Vitus has a storied history of top-level racing, but since its revival under the ownership of CRC/Wiggle, it has grown into a brand with value and performance at its core.
This Vitesse Evo’s spec sheet features SRAM’s Rival AXS wireless groupset, top-end 1,470g alloy wheels, great tyres, a carbon seatpost, a 910g frame and a light 370g fork.
How we tested
From super-smooth-riding endurance bikes to lightweight climbing bikes, there’s a huge variety of road bikes out there. But what if you want a bit more of an all-rounder? A road bike that has quick handling, is light enough, has some aero bike-like considerations, can be ridden all day without kicking you into submission and, above all, puts a smile on your face?

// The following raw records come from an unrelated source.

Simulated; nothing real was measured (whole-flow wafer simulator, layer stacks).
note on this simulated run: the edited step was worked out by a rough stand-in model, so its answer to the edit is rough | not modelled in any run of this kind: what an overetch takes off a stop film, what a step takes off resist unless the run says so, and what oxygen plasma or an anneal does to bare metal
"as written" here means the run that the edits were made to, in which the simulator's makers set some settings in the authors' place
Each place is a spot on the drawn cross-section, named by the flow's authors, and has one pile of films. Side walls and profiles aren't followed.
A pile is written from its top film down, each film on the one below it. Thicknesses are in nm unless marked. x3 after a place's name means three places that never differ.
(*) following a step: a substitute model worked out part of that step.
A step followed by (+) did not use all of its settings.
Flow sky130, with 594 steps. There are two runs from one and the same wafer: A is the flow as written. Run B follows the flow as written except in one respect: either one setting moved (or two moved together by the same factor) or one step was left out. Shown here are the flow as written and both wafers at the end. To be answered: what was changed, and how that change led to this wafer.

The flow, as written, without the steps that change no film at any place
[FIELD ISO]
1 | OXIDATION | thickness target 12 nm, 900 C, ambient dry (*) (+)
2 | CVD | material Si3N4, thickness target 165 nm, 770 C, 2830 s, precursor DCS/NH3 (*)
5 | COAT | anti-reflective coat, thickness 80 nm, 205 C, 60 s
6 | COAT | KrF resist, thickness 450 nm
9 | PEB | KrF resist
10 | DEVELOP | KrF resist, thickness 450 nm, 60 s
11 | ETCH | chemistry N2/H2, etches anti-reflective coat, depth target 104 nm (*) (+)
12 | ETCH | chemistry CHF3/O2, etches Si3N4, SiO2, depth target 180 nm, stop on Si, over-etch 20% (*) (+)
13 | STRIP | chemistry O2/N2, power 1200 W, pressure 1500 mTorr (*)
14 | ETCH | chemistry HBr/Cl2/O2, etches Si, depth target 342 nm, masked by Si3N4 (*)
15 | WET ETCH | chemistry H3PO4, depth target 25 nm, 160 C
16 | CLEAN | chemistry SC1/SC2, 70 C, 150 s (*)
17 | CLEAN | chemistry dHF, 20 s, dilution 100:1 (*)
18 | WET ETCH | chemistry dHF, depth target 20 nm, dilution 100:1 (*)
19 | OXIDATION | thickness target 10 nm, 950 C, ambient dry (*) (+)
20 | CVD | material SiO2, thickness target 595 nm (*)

We hear you, so we’ve checked out four serious contenders from a range of brands, both new and old, for around £4,000.
Also on test
Vitus Vitesse Evo CR Rival AXS frameset
The frameset is now 10 per cent lighter, more aerodynamic and much stiffer in critical areas – 11 per cent at the head tube, 50.2 per cent at the bottom bracket, 8.9 per cent at the rear triangle and 69.5 per cent in the fork.
Vitus says this is because the frame is now a monocoque construction (made from a single piece rather than multiple pieces of carbon being bonded together).
It cuts quite the figure in the flesh, with its muted navy blue and understated gold livery. The modern silhouette, with its kammtail tube profiles and dropped skinny stays, looks the business.
However, the brake routing isn’t fully integrated. Instead, there are single entry points for the brake hose on the fork crown and on the left-hand side of the frame, which double up for the cable routing if you opt for a non-wireless bike.
The 30mm maximum tyre size signals it as a pure road machine.
Vitus Vitesse Evo CR Rival AXS geometry
The geometry is very much the racer’s choice. My XL test bike (a 58cm equivalent) has a low stack of 582mm and a long reach of 402mm.
This is paired with steep 73.2-degree angles and a compact 1,008mm wheelbase. On the road, this translates to a whip-quick bike with super-fast handling, which is aided by a snappy trail of 56mm.
Those huge increases in frame stiffness and relatively thin tyres did have me concerned for both my undercarriage and my fillings, but the Vitesse Evo simply isn’t harsh.
If you’re coming from a smooth endurance bike such as a Cannondale Synapse or Giant Defy, you will feel the difference, but for a dedicated racing machine, the Vitus impresses with its big-mile comfort.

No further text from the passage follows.